Wednesday, February 15, 2006

Motivation Mountain

Since I want to talk about motivation, I want to talk about “Brokeback Mountain.” And not about my motivation to see it.

Wife, a friend, and I saw “Brokeback Mountain” a few days ago, and after seeing it, wondered what all the fuss was about. OK, it’s a big-budget epic involving two gay characters, a first for Hollywood. But it’s still your basic love story, except with two guys, who can never be together because of the times in which they live. (Think of "Roman Holliday" without Audrey, Rome, Eddie Albert, or comedy). Lots of gorgeous scenery, horses, sheep, drinking, smoking, mumbling, averted stares. Just happens to be two guys.

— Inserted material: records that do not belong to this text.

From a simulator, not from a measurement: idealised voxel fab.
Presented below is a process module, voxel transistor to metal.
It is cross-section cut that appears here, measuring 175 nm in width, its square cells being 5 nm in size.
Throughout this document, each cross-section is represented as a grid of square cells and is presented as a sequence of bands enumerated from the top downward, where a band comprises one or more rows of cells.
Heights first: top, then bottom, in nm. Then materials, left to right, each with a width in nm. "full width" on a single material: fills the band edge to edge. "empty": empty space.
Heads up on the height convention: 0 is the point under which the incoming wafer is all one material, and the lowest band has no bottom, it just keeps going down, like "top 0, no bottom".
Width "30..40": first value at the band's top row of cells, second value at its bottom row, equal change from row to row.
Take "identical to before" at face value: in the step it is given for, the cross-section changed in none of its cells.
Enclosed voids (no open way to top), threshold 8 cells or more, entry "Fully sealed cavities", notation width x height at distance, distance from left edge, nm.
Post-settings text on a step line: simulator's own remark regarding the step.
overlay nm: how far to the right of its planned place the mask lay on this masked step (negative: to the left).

Sadly, “Brokeback Mountain” moves about as fast as a vehicle in the middle of a ten-car pileup. The movie is all about love unfulfilled, love repressed, love stymied. Nobody is ever happy. This seems to be Ang Lee’s stock in trade. “Sense and Sensibility.” “The Wedding Banquet.” “The Ice Storm.”



Give me one good reason

Even in the totally awesome “Crouching Tiger, Hidden Dragon,” the central tenet is that love does not conquer all. “Brokeback Mountain” is “Crouching Tiger” without any ass-kickin’ fights. I mean, if Chow Yun-Fat could not find it in his bones to jump Michelle Yeoh, he musta been seriously repressed.

There’s almost no sex in “Brokeback Mountain,” which even us straight men could have watched more of, if only to break up the boredom. (At least, a lot more hot man-on-man action* would make angry homophobes patently crawl with disgust -- because they might like it.)

The specific motivations of the two cowpokes stuck up on Brokeback tending sheep, Ennis and Jack, are never given voice. We’re supposed to infer their hidden desire by sideways glances and furtive looks. And the fact that Ennis speaks an entire sentence to Jack.

As they share a tent one night in the mountains, they give in to their nature, and, though they proclaim they ain’t queer, it was a one-shot deal, their proclamation is about as convincing as me telling Wife, “Oh, my forgetting to flush the toilet -- don’t worry, that was a one-shot deal.”

Their subconscious motivation -- they’re gay, they’ve fallen in love, and opportunity presented itself -- is obvious, even if they aren’t aware of it. And that is what I find interesting.

Motivation is the point, and it’s a sore spot of mine when it comes to writing. Because I’m lousy at it, and don’t think enough about it. Unfortunately, knowing a character's motivations is about 95 percent of the battle.

In a fiction workshop, when one is asked the reason why one of your characters slept with his best friend’s girl or blew everyone away with a Kalashnikov or masturbated on the front lawn of his junior high school in front of Principal Skinner, the worst answer you can give, the one that will earn the most scorn of teacher and students and make you look like a Blithering Idiot is, “He did it because he just did.”

Sadly, yours truly was the one uttering those blasphemous words. As a young writer, the idea that characters needed motivation was alien to me. They did what they did because that’s what they did. Jesus Christ! Isn’t it obvious? But such insouciance does not a good writer make. Even if it’s not clear to the reader, the writer needs to know what makes their characters tick, beyond the usual lust for power type of stuff, which we know makes all men tick.

Actors totally have it over writers here. You go into any Acting 101 class, and you hear the same mantra everywhere: what’s the character’s motivation? Why is she doing this? What does she want out of this situation, this person, this life? Why does Ennis want to shag Jack, then keep him at arm’s length?

My motivation for writing this blog, for instance, is to garner all the power, wealth, fame, money, and chix that I can lay my grimy, ink-stained hands upon. (It’s working really well). That’s the only reason I write. That’s the only reason I live.

Don’t tell Wife.

*(I do not use the phrase “hot man-on-man action” as a cheap way to attract people looking for sexual content via search engines. I mean, if there’s hot man-on-man action, there’s hot man-on-man action, and no amount of mentioning hot man-on-man action is going to eliminate hot man-on-man action that’s in hot man-on-man action. I mean, hot man-on-man action.)